I have two IEnumerable<FileInfo>
lists that I would like to compare:
IEnumerable<FileInfo> list1 = dir1.GetFiles("*" + _ext1, SearchOption.AllDirectories);
IEnumerable<FileInfo> list2 = dir2.GetFiles("*" + _ext2, SearchOption.AllDirectories);
Where _ext1 and _ext2 are diffrent file extension types. For example:
string _ext1 = ".jpg";
string _ext2 = ".png";
So list1
will look something like:
file1.jpg
file2.jpg
file3.jpg
file4.jpg
file5.jpg
file6.jpg
and list2
will look like:
file1.png
file2.png
file4.png
I want to find everything in list2 that is not present in list1. I have tried the following:
List<string> list1FileNames = list1.Select(f => Path.GetFileNameWithoutExtension(f.FullName)).ToList();
List<string> list2FileNames = list2.Select(f => Path.GetFileNameWithoutExtension(f.FullName)).ToList();
var setDiff = list1FileNames .Except(list2FileNames );
This is great and works fine and returns (notice no file extension):
file3
file5
file6
However, what I really want is to get a list of FileInfo's not just the FileName strings. I need this because I need other information like the FullFile path, ext.. so just a list of filename strings will not do the job. How can I go about doing this?
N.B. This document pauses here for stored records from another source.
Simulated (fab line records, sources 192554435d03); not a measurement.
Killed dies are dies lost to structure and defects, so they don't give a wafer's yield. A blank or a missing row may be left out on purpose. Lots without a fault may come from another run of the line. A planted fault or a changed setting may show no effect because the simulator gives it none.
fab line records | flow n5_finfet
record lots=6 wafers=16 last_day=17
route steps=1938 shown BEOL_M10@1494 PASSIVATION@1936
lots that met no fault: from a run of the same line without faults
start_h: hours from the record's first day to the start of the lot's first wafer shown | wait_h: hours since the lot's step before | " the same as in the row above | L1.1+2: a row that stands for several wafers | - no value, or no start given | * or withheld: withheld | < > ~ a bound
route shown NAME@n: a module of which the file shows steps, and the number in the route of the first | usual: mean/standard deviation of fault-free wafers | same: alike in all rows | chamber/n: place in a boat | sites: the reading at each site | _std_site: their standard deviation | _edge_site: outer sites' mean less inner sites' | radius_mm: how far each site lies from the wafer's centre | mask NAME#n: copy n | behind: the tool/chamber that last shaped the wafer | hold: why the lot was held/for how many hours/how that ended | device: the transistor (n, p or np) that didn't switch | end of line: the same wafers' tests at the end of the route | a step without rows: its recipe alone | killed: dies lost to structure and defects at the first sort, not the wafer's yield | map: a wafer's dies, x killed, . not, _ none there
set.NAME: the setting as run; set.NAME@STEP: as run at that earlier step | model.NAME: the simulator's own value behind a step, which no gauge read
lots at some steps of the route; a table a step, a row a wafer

If you're looking for speed, try this:
private IEnumerable<FileInfo> GetUniqueFilesWithoutExtension(IEnumerable<FileInfo> list1, IEnumerable<FileInfo> list2)
{
var d = new HashSet<string>();
foreach (var fi in list2)
{
d.Add(Path.GetFileNameWithoutExtension(fi.FullName));
}
foreach (var fi in list1)
{
if (!d.Contains(Path.GetFileNameWithoutExtension(fi.FullName)))
{
yield return fi;
}
}
}
Make a hash set of file names (sans extensions) from list2
, then iterate through list1
and only return the items with file names (sans extensions) that don't appear in the hash set from list2
. The yield return
lets you consume your results as they're discovered in a streaming fashion, instead of having to wait for the whole list to be generated, if that matters to you.